Title: That’s Not Me
Author: [personal profile] storyfan
Fandom: Downtown: A Street Tale
Character: Hunter
Fanart: Mixed media
Summary: Life and death are but a whisper apart.
Spoiler: The description behind the cut contains major spoilers. The art is placed first so you can avoid the description if you prefer.



Photobucket

“Downtown: A Street Tale” is an independent movie filmed in 2001. It features Chad Allen among an ensemble cast of teens and young 20s who live on the streets of New York City. “Hunter,” Chad’s character, is the estranged son of a wealthy family. He’s also a drug addict who drains the life out of the people who care about him, especially the young woman who will do anything for him.

Hunter is a complicated character, one whose layers are so thin that one bleeds through to the next. It’s hard, though, to separate Hunter from his addiction, and in the end we can’t do it. While that’s what I primarily wanted to show, I also wanted to leave a note of hope.

To start, I crackle-painted a sheet of watercolor paper using glue, a dark red artist’s acrylic and gold craft acrylic. The crackling reveals layers in the paint, right down to the paper. I took a screencap of the film that shows Hunter looking in the mirror of a public bathroom. For a brief moment, you can see the shock on his face as he regards his image, knowing somehow that he’s looking at the end of his own life but denying it all the same.

I changed the screencap to black and white, used one of Photobucket’s borders to confine the image, and then printed the image on vellum. I cut the image in two, reflecting Hunter’s final break with his life and reality, then secured the vellum to the painted background using pre-made photo corners and sticky dots. A chain with blood-red gems, fastened to the paper with needles, links Hunter with his addiction and his life on the streets.

To break away from my idea that all backgrounds must be square, I roughly tore the paper along the bottom and painted the white edge with black watercolor. I let a bit of it remain white to show the layers in the paper and to echo the layers of a complicated life.

The red faceted gems that fall from the picture represent the draining of Hunter’s life. I thought about leaving it at that, but after some thought I realized that everyone has the potential for good. Even the worst people, the ones who hurt others in terrible ways, were once babies, innocents of the world. So, I used one clear crystal gem to represent that innocence.

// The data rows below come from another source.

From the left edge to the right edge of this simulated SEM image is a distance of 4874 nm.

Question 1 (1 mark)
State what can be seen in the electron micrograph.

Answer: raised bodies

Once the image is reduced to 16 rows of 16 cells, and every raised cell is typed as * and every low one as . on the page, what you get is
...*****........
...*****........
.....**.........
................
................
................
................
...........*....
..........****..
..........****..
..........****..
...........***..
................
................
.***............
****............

Depending upon whether you believe in an afterlife, the crystal gem also can represent the purity and good a creator sees in a damaged person’s soul. If you don’t believe that way, the crystal gem can represent the carbon that makes up much of the human body. Reduced to its elements, the human body in its crystallized form can do much to renew the earth and perhaps redeem a life many would consider wasted.